Peugeot changed the design for later engines and went with a welded polypropylene tank instead of these Nylon 6.6 + glass fibre ones, however, the shape is different and so are the outlets and angles, so they won't fit in the stock location, it's very tight down at the back of the bulkhead down there.
Now, some might know this, but bonding nylon together is a nightmare even fresh, when it's aged, been heat cycled and absorbed coolant (it'll take about 8% of it's volume in water when saturated, it's a lot!) over the years it's nigh on impossible to bond with decent structural strength to the point I'd trust it with pressure and boiling hot coolant - and the inside was full of stress cracking and bubbles under the surface where the tank and fittings had flexed and coolant had worked its way under the surface:
So, if I can't get a replacement, I can't glue it back together, and I don't trust trying to weld it with heat and fresh nylon because of the internal cracking, I came up with the next best thing I could think of - clamp the two halves together onto a seal.
So I dried the tank at 100c for 8 hours to drive out as much of the absorbed moisture as I could, I sanded back the flanges where the two halves of the tank met, washed it down with solvent and then flame treated the flanges to get the surface energy up to try to help things bond - then put a good bead of 3M copper silicone sealant between them and clamped them down with a controlled gap (half a mm) so it didn't get squeezed out completely while it set.

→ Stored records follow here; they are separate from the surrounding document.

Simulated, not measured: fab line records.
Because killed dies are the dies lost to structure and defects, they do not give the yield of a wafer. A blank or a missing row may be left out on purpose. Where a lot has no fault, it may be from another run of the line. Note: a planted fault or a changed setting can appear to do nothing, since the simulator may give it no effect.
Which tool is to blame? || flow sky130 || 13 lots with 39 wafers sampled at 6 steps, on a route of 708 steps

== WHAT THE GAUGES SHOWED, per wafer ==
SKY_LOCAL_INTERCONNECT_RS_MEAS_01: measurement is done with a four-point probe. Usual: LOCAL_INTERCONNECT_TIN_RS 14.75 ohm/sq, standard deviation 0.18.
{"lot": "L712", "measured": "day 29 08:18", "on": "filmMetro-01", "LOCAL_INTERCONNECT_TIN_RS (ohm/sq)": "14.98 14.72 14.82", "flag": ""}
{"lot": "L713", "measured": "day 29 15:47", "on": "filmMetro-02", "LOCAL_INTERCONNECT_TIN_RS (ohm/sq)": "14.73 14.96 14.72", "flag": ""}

Then to hold the two halves together against the pressure of the cooling system, I welded a couple of washers to jubilee clip to make a self centring clamp, and I printed two washers in PCTPE (a form of soft flexible nylon I had on hand for making prosthetics) to spread out any stress from the clamp given it would otherwise be on the flat area of the tank where it's the most flexible/weakest, et voila, one repaired tank:
Which worked pretty well for maybe 6 years or so, but given I've kinda spoilered this already - those internal stress cracks in the tank eventually worked their way through and it started blowing coolant out of the top instead last year
But hey, my seal never leaked!
....and yes, that does look like a polyurethane engine mount that it's sat on there....hmm, wonder why...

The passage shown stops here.